LGTM1
There will be some day late in 2024, early in 2025 that will be the
death of many cookies. I now believe the risk of that being a problem is
low enough.
/Daniel
On 2023-09-13 13:12, Ari Chivukula wrote:
Re-opening this since it's been a month and we're a week after the
September 6th cliff where cookies in stable that were limited to 400
days as of M104 start expiring (if they were not subsequently renewed).
I haven't seen any negative feedback or questions around unexpected
cookie expirations in the past week and the latest metrics show <
.035% of page loads (and falling) sending cookies that had not been
renewed in the last 350-400 days.
I think it's reasonable to impose the same limit on cookies that
happened to be stored before M104 as the limit imposed on those after
(the 400 day expiration cap) and we should do so in M119.
It's important to note this cap will *not* simply retroactively expire
all older cookies but instead cap any cookies with expirations more
than 400 days after M119+ is first launched by a user to expire no
more than 400 days after that time. For example:
Site X stored Cookie Y pre-M104 expires January 1, 9999.
M119 first launched by user January 1, 2024.
Cookie Y now expires February 4, 2025.
Site X renews Cookie Y by storing it again January 1, 2025.
Cookie Y now expires February 5, 2026.
~ Ari Chivukula (Their/There/They're)
On Fri, Aug 11, 2023 at 6:23 PM Ari Chivukula <aric...@chromium.org>
wrote:
I have no objections to delaying until M119. I'll check back in a
week or two after the September 6 cliff when cookies in stable
that were limited to 400 days as of M104 start expiring. It's
important to note we will only be able to discuss the presence of
lack of bug reports from sites and users (there won't be other
additional data available).
~ Ari Chivukula (Their/There/They're)
On Fri, Aug 11, 2023, 07:14 Mike Taylor <miketa...@chromium.org>
wrote:
Perhaps we could delay this change until M119 as I understand
that the first cookies that were set more than 400 days ago
are due to expire in the M118 window. That should give us some
time to understand the impact in more concrete terms and
mitigate some of the impact, were it to turn out to that 400
days is not the right balance between utility and protecting
users.
(I should note that I'm supportive of this change as proposed
as a net positive for security, but am recused from voting on it.)

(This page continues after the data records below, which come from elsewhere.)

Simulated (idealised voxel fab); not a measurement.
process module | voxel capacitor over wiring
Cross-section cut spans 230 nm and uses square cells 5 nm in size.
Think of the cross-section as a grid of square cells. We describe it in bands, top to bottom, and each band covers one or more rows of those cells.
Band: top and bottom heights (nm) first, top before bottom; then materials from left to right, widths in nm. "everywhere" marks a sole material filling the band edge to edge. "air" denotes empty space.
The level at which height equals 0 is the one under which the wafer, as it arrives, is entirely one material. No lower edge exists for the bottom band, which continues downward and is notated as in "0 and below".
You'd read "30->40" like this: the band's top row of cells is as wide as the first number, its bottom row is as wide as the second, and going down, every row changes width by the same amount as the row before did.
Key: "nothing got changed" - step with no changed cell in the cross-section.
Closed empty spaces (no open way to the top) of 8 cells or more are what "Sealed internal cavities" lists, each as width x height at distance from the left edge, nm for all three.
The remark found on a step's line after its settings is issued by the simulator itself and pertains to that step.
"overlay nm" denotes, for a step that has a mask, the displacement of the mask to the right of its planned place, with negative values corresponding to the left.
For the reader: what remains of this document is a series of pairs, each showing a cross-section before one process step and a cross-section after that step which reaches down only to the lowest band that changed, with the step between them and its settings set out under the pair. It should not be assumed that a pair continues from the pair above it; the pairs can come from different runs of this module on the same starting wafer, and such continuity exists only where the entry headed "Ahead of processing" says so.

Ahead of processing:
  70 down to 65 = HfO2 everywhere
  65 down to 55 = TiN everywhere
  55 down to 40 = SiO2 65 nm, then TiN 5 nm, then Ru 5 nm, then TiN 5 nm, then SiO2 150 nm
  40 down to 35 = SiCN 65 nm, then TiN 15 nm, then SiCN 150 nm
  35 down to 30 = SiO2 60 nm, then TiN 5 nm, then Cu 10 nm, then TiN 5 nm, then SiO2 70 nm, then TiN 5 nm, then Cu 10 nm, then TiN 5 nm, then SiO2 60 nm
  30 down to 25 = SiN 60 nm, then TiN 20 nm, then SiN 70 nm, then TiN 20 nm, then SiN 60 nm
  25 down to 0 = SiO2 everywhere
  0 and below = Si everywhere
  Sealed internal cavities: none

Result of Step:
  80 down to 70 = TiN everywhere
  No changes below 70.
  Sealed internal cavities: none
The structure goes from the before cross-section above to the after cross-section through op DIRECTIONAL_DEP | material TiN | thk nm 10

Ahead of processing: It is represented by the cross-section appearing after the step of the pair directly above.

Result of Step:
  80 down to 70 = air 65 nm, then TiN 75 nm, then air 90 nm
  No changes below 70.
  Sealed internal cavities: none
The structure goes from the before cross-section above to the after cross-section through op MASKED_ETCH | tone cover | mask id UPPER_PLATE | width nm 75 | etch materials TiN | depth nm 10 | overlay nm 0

On 8/10/23 9:52 AM, Ari Chivukula wrote:
It's true we don't have a lot of data on the impact of this
specifically, but part of that is due to 400 day lag between
enforcement and anyone in prod feeling the effects. We could
try to produce data on the amount of cookies already in the
store that would be newly capped, but that won't really tell
us what will happen if they expire a year from now.
Some sites may have to adapt their preferences to be
re-written to the cookie store if they haven't already, but
this change is starting another 400 day counter for sites to
adapt the same way was done a year ago.
~ Ari Chivukula (Their/There/They're)
On Thu, Aug 3, 2023, 05:45 Daniel Bratell
<bratel...@gmail.com> wrote:
So my assumption is the pessimistic one that most sites
won't notice this policy change even if we publish posts
about it. And even if users and sites can survive lost
cookies, it might still be a disruption that was
unexpected and unwanted. But I don't have any good idea
of how disruptive and how common it will be. It might not
be a real problem at all, but I am missing the knowledge
and data to understand what the size of the risk is.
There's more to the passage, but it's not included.